As a new study reveals, a once forgotten fossil -- long lost to a mostly ignored collection of bones in the Doncaster Museum and Art Gallery -- has been used to identify a new type of ichthyosaur, a now extinct group of aquatic reptiles.
The fossil sat in the museum for 30 years, misidentified as a plaster copy, until paleontologist Dean Lomax took an interest to it in 2008. Several of the fossilized specimen's bones didn't look like other ichthyosaurs, so Lomax, a researcher at Manchester University, noted the differences.
He then spent the next five years traveling around to other museum collections in an attempt to confirm his suspicions. Lomax's traveling research was aided by ichthyosaurs expert Judy Massare, a professor at Brockport College in New York.
"After examining the specimen extensively, both Professor Massare and I identified several unusual features of the limb bones (humerus and femur) that were completely different to any other ichthyosaur known," Lomax explained in a recent press release. "That became very exciting. After examining perhaps over a thousand specimens we found four others with the same features as the Doncaster fossil."
Lomax's and the four other fossils are now correctly identified as Ichthyosaurus anningae -- the first new Ichthyosaurus named in nearly 130 years.

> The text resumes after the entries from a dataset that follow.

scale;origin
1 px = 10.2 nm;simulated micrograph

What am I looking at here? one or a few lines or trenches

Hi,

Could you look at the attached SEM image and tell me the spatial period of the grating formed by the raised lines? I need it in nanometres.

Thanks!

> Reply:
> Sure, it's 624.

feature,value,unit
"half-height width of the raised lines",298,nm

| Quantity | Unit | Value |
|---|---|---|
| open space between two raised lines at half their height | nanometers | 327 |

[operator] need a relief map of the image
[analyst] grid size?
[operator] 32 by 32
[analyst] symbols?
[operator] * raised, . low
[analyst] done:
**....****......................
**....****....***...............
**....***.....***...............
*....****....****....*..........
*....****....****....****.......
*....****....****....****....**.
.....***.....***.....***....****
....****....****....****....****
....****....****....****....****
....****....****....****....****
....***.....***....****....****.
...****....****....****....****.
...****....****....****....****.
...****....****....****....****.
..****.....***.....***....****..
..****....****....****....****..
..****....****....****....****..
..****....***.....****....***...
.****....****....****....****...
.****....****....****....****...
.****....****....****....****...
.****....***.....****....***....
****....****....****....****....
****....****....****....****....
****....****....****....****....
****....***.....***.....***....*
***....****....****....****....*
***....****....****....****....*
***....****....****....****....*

Ichthyosaurs were the descendants of land reptiles that ventured into the waters and evolved the ability to swim. They evolved to look similar to dolphins and sharks and populated the oceans for millions of years during the Triassic, Jurassic and Cretaceous periods. The cause of their extinction during the Late Cretaceous period is unknown.
The fossil rediscovered by Lomax dates between 189 and 182 million years old, and is one of the most complete of its kind. It was originally discovered in the 1980s along East Dorset's Jurassic Coast, a fossil-rich World Heritage Site along the English Channel coast of southern England.
Lomax named the new species for famed female scientist Mary Anning, who began collecting ichthyosaur fossils in the early part of the 19th century.
"Mary worked tirelessly to bring the ichthyosaurs, among other fossils, to the attention of the scientific world," Lomax said. "Mary and her brother, Joseph, discovered the first ichthyosaur specimen to be scientifically recognised, collected at Lyme Regis around 1811."
Other scientists, excited by Lomax's discovery, pointed to museum collection as a nearly neverending source of paleontological research material -- fossils both un- and misidentified.
"Collections are treasures that show their value each time we're able to look at them with a different perspective, and by asking new scientific questions," Dr. Silvia Danise, a researcher at Plymouth University, told BBC News.